An interview with Elizabeth Lowry

An Interview with Elizabeth Lowry about her first novel, The Bellini Madonna, which blends historical fact and fiction with a compelling modern-day story.

The Bellini Madonna effectively blends historical fact and fiction with a compelling modern-day story. How did the idea for the novel come to you? What is your background in fine arts?

I don't have any formal fine arts training I'm afraid, just a love of pictures and an interest in different kinds of representation. I think a lot of writers are fascinated by and a little envious of the effects achievable by the visual arts. In a picture you get a total and apparently spontaneous impression, whereas the written word (in the European languages at least) takes the eye on this rather laborious journey from left to right—if only we had that painterly power to put it all across at once, to show rather than to tell!

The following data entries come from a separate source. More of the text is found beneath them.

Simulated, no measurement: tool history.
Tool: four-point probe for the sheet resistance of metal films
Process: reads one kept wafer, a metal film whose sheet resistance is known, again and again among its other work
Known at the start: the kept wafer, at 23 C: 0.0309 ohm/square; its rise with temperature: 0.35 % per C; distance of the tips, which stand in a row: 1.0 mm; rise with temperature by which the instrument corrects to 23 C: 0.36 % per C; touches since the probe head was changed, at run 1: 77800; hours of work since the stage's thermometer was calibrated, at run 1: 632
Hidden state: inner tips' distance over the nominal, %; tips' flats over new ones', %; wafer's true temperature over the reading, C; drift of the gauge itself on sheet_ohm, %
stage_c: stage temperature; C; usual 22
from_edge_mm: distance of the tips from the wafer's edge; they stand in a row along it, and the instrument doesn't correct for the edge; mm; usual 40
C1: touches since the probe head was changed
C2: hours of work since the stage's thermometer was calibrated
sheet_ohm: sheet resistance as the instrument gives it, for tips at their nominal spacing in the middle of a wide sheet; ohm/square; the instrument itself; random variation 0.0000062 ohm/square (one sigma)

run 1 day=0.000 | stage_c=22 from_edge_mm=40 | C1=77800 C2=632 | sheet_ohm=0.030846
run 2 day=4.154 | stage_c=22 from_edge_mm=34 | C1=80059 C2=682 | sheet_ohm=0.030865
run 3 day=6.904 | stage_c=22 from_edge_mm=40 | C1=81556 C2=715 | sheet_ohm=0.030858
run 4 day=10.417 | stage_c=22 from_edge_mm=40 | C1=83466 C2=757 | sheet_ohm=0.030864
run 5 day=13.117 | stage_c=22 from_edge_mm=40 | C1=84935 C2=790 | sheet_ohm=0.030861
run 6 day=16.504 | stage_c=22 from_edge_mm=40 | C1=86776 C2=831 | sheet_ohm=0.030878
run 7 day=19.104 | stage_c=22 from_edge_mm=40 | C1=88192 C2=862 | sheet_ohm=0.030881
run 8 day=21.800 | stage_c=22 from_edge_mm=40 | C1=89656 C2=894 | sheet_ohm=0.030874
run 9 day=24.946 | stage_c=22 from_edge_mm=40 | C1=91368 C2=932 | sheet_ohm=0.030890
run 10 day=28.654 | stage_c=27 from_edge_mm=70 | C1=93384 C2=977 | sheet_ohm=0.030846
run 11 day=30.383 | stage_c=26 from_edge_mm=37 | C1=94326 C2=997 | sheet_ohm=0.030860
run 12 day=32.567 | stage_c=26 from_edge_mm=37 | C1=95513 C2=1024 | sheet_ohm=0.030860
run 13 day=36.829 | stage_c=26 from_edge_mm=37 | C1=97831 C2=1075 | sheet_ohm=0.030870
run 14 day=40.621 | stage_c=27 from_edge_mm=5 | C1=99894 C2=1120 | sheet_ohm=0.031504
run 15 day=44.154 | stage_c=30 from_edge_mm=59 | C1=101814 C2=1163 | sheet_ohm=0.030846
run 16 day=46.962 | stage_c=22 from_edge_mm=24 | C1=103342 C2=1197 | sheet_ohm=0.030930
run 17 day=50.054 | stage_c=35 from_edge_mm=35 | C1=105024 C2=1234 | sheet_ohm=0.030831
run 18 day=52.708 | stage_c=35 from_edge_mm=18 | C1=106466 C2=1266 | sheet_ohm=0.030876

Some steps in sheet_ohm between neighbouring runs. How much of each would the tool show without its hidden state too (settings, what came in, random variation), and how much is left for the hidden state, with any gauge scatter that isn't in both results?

I began to jot down ideas for The Bellini Madonna while I was in the last stages of a doctorate in English at Oxford. I was supposed to be doing a thesis on the development of the short story as a genre, but my heart wasn't in it. I longed for the long-distance seduction of the novel; more specifically, like most unhappy students of other people's fiction, I wanted to write my own. While avoiding my thesis I'd got into the habit of reading almost anything frivolous and unrelated, particularly mysteries and Gothic novels—the sort of book in which secret passages, hidden diaries and lost treasures are on the menu. For years I'd kept a postcard of Giovanni Bellini's enigmatic Madonna of the Meadow propped up on my bookcase. One day, while I was guiltily turning the pages of another mystery (I always kept the phone off in case my supervisor inconveniently thought of ringing) it occurred to me that I had the ingredients for a detective story. What if Bellini had gone on to paint a later, lost Madonna even more disturbingly beautiful than this one, and what if this missing painting suddenly turned up? I've always liked the tantalizing possibility—borne out, from time to time, by chance discoveries that make the newspapers – that there might be a few masterpieces out there which have somehow escaped the art market over the centuries to lie hidden in private collections. Why not start here? I knew that I wanted to create the sort of book I liked to read; one which, if possible, had all of the ingredients of a Gothic page turner: the crumbling mansion, the skulduggery, the fraught chase—and, of course, the art. So it all began as pure escapism. The Renaissance, or literary theory? There was no competition.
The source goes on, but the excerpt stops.